We go through our daily lives encountering three of the states of matter; solid, liquid, and gas; nearly every moment, but the fourth, plasma, is much rarer for most of us. Plasma can be found around most forms of visible electricity, like lightning, but you can find it inside your microwave if you follow the steps below. Before you get started, however, this experiment MUST be carried out with immense care and with an adult present; it is very easy to get this experiment wrong and deal damage to not only your microwave, but yourself as well.
For this experiment, you’ll need a microwave, a toothpick, a microwave-safe glass container, three discs of cork (or any material you can stick a toothpick into and use to prop up the glass, and a match. Place the four discs of cork in the microwave so that one is in the center and the other three are around it far enough for the glass container can rest on top of them. This is essential, as air needs to flow between the inside of the glass container and the inside of the microwave. Stick the toothpick into the center cork disc, and set the microwave to 20 seconds, but don’t run it yet.

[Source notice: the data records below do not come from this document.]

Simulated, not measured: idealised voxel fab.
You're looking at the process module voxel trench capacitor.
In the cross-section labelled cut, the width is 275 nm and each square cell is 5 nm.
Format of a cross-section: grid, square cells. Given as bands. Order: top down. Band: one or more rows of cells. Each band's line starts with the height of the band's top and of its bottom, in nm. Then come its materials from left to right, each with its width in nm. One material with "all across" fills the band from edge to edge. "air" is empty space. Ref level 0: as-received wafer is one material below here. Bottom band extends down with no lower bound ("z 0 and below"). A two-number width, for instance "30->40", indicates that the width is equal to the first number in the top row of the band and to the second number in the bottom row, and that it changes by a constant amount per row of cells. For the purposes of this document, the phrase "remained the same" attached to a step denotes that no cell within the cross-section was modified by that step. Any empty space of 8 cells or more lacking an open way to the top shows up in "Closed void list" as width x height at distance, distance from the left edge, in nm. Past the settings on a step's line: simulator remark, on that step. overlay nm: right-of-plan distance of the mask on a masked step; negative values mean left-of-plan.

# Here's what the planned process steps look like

Light the toothpick and cover with the glass container, closing the door of the microwave and hitting start. You should see arcs of plasma coming from the lit toothpick and while it’s tempting to leave it go and watch for a while, only let it run for a few seconds. Otherwise, the glass will get too hot and could shatter, spreading broken glass through your microwave and removing the housing for the plasma, potentially lighting your microwave on fire. After you’ve shut off your microwave, let it sit closed for about a minute, allowing the glass to cool down, otherwise the sudden inrush of cool air from the outside could shatter the still hot glass.
Those plasma arcs were cool, but how exactly did we make them? Well, plasma is essentially ionized gas, requiring either an increase in heat or adding more electromagnetic force, both of which are happening inside the microwave. When an object is burned, the fire is actually stripping away electrons, ionizing the atoms around the fire until the electrons get recaptured. Microwaves work by establishing a standing wave of electromagnetic fields, which push and pull the electrons stripped away from the fire. This causes them to collide with the air molecules inside the glass, adding heat to the air and stripping away more electrons. This continues until the air is ionized to the point of becoming plasma, dissipating, and then ionizing into plasma again. The reason we can actually see the plasma also comes down to those electrons, as their collisions with the air molecules can add energy to the air’s electrons, which then fall back into their normal energy levels and release light, similar to the effect of fluorescence we’ve mentioned in previous pieces.
If you want to make plasma yourself, get an adult and try it, but please remember to be careful.